Why Deutsche Bahn feels unreliable and how probabilities could fix it

Deutsche Bahn is basically Germany's national sport (everyone complains about it, yet everyone talks about it), it's the universal small talk topic and public enemy #1 for punctuality-obsessed Germans. And apparently, there are reasons for that.


During my first semester in Northern Germany, I got my initial taste of train travel. Back then, my semester ticket only worked for local trains in the land where my university was located. But honestly? I was absolutely thrilled. Just the possibility of hopping on a train every hour (sometimes even every half-hour!) to cruise up to the Danish border or gaze at the North Sea felt like magic.


And then came the game-changer. Deutschland-Ticket upgrade arrived for my semester ticket: slightly higher semester fee, but now valid across all of Germany on local transport. In October 2023, during semester break, I decided to put it to the test. I planned a route using only local trains (where the Germany-Ticket works). Started in Kiel, wound through the western part (Hamburg, Bremen, Münster, Dusseldorf, Frankfurt, Stuttgart) down to southern Friedrichshafen, then looped back through central Germany (Regensburg, Leipzig, Magdeburg, Lüneburg). You can check my route here.


In total, it took 31 train changes and 2,600 km to complete the loop. I spent one day in Frankfurt, a few days in Friedrichshafen, and a few days in Regensburg. In other cities, I mostly spent 1-2 hours wandering around the city centers. I didn't have any major problems, neither significant delays (more than 15 minutes) nor cancellations.

Local trains achieve punctuality rates over 90% almost nationwide. Sure, things go wrong sometimes, but significantly less than in long-distance traffic. According to DB's 1H 2025 report, the Germany-Ticket has about 13.5 million monthly users and shows high customer acceptance.


But I should probably admit that my standards might be a bit warped. When I was a kid, there was exactly one night train from my grandparents' village to the city where my parents studied. Miss it? Well, goodnight, see you tomorrow. So yeah, compared to that, hourly regional trains felt like first-class luxury.


My first truly "German DB experience" happened still on a local train to Hamburg. We were literally approaching the destination station when something went wrong with another train's locomotive ahead of us on the tracks. We sat there for about 1.5 hours, watching the clock tick. Honestly, even that wasn't so bad. The tragic part was that I missed my Flixbus connection to Prague by a heartbreaking 10 minutes. I grabbed the next bus (30-40 minutes later) and thought, that at least I can claim compensation for my precious 25-euro replacement ticket.

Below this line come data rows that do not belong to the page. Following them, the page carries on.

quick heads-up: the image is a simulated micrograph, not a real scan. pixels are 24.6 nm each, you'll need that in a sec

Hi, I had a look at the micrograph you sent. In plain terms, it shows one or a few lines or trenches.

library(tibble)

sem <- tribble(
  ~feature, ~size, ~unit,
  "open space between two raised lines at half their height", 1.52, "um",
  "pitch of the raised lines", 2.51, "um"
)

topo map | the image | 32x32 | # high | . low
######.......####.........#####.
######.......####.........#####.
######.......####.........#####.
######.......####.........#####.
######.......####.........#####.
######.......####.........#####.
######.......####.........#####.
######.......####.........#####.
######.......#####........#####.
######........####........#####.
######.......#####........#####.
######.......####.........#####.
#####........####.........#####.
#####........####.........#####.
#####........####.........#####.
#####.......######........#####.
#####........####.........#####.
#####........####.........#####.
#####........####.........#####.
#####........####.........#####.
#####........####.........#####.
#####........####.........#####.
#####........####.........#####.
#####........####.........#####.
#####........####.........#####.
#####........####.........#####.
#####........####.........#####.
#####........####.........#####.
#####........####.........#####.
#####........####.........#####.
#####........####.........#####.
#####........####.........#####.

Fast forward several months and DB politely told me "nein." Compensation declined. But hey, at least they responded! Even after this incident, I remained mostly positive. The trains still ran on a regular schedule, they were comfortable, and most delays were manageable. Plus, that semester ticket kept working its magic.


Then came my experience with long-distance ICE trains. Different story entirely. A few times I took ICE from Berlin to Hamburg, delays every time and twice I ended up spending my entire 2-hour journey standing in the vestibule like a potted plant. The train was so overcrowded because of the cancellation of the previous train. Considering the price (even with significant discounts, it still hurts), staying positive after those trips required Olympic-level mental gymnastics.


According to the DB financial report for the first half of 2025 year: Long-distance trains are only 63.4% on time (where "on time" means delay ≤ 6 minutes). Regional trains are 90.6% on time


So what's wrong with long-distance trains? Several reasons:

  • Outdated, overloaded infrastructure (aging like fine wine, but not in a good way)
  • Construction activity everywhere (gotta fix that infrastructure!)
  • Traffic growth concentrated in already overloaded hubs
  • Staff shortages (who knew trains don't drive themselves?)
  • Individual incidents: bomb defusing, train-truck collisions, knife attacks at stations, fires... you know, the usual Tuesday

DB acknowledges they need better passenger information, especially during disruptions. They're working on more precise arrival/departure forecasts, standardized disruption reports, and flexible alternative searches. The DB Navigator now even considers Germany-Ticket when searching connections!

At some point, I realized. Most of my frustration wasn't actually caused by delays themselves, but by uncertainty. A 10-minute delay is annoying. A 10-minute delay that might turn into 30 minutes, without any warning, is stressful. And that's where Deutsche Bahn has a real opportunity. Not necessarily to eliminate delays overnight, but to make them predictable.

Real-time delay probabilities for specific trains. Imagine opening the DB app and seeing: "Your train to Berlin has a 30% chance of being less than 5 minutes late, 15% chance of 5-20 minutes late, and 5% chance of more than 20 minutes late." This information would be calculated based on: your departure station's historical performance, the specific route, previous journeys on that line today, weather conditions, current incidents or construction.


Right now, there's a massive information asymmetry. DB sits on mountains of delay statistics for every route, station, and train type. Passengers? We just stare at the platform display, hoping for the best and preparing for the worst.


Sure, this won't fix the actual problems causing delays. But it would help passengers make informed decisions. Instead of the stressful uncertainty of "will I make my meeting?" you'd have a risk management situation: "Okay, 40% chance of significant delay, I'll message my colleagues now."


This could even benefit DB. If passengers see high delay risks, they might choose alternatives, reducing pressure on vulnerable routes and stations during critical times. Less overcrowding, fewer angry passengers, win-win?


DB already has the data and they could use something like Bayesian networks to move from static historical averages ("this train is late 20% of the time") to dynamic, context-aware predictions: "Given the current weather, time of day, and a signal failure reported 10 minutes ago, your specific train now has a 75% probability of being at least 15 minutes late." One particularly suitable approach is a Bayesian network.

So how would we build this? The answer lies in a Bayesian network. Think of it as a giant web of cause and effect, where DB's historical data meets real-time information to produce actual predictions. The goal: to build a system that gives customers personalized, real-time probability that their specific train will be delayed. Simple as that. User story: "As a customer waiting for ICE 721 from Essen Hbf to Munich Hbf, I want to see the probability of my train being delayed by less than 5, 5-10, or more than 20 minutes, so I can make informed decisions."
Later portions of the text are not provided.